What Is a Land Purchase Agreement?
In real estate, a Land Purchase Agreement (not to be confused with a Land Contract) is a legal document used to record the terms and conditions of a deal concluded between an original landowner (the Seller) and a person or company intended to acquire this land or property (the Buyer). Generally, this agreement transfers ownership of the property from one person to another with different types of agreements serving different purposes. If you want to purchase land in the United States, it is better to get familiar with the most widespread types to find the one that suits you best.
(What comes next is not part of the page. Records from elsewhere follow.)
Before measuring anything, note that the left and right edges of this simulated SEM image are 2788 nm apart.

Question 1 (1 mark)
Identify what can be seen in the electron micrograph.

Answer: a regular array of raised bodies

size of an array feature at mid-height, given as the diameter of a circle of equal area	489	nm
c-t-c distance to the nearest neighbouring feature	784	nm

A purchase contract for land can fall into one the following broad subcategories:
- General Purchase Agreement. This type of agreement is much shorter and contains only the most essential points. It is typically applied if the Buyer acquires the property directly from the Seller instead of purchasing it through a real estate agent;
- Property-Specific Purchase Agreement. This type of agreement is normally used as vacant land purchase and sales agreement; however, it may be customized to buy a mobile home, and other non-typical property. Buying vacant land is a complicated task that includes many aspects like the presence of hazardous materials, the condition of the soil, zoning of the area, and so on. That is why many real estate agents define vacant land purchase agreement that covers all points specific to vacant land transfer as a separate form of agreement;
- State or Association Purchase Agreement. Some realtor associations and states have standard sales contracts they require to use during the property transaction.
Types of Land Purchase Agreements
The different types of land purchase and sale agreements may depend on the payment plan and the guarantees Sellers can and want to offer to the Buyer. The most popular types of contracts are:
- Warranty Deeds. These are considered the most secure both for the purchase of land or any other type of real estate. When buying property via a warranty deed, the Seller guarantees that the property is free of debts or any other possible liens. The Seller is obliged to defend the title against any other claims and compensate the Buyer any unsettled debts or liabilities that may arise;
- Special Warranty Deeds. This type of contract does not cover the whole history of ownership. It states only that the property was not encumbered during the Seller’s ownership. This type of agreement is often used when buying land for commercial use in the U.S.;
- Grant Deeds. This document transfers all rights for the property from the Seller to the Buyer immediately. It secures two main guarantees: that the Seller is the legal owner or the property and that the Seller can transfer it free of debt. Unlike the regular or special warranty deed, it does not protect the Seller from any possible defects of title. It is typically used for residential real estate sales and when transferring the property ownership between spouses (e.g., in case of divorce);
- Bargain and Sale Deeds. In case of a land purchase via this deed, the Buyer will not be guaranteed that the Seller owns the real estate free and clear. This document will not protect the Buyer from any possible encumbrances. It only states that the Seller holds the title of the indicated real estate, but if any title defect appears at a later date - the Buyer may be in trouble. It is often used during sales of court-seized property;
- Quit Claim Deeds. This type of agreement provides the Buyer with the least amount of protection. It offers no warranty to the status of the property title. It only transfers all claims and rights for the real estate from one party to the other, often with no monetary exchange. This type of contract is generally used by spouses and other family members.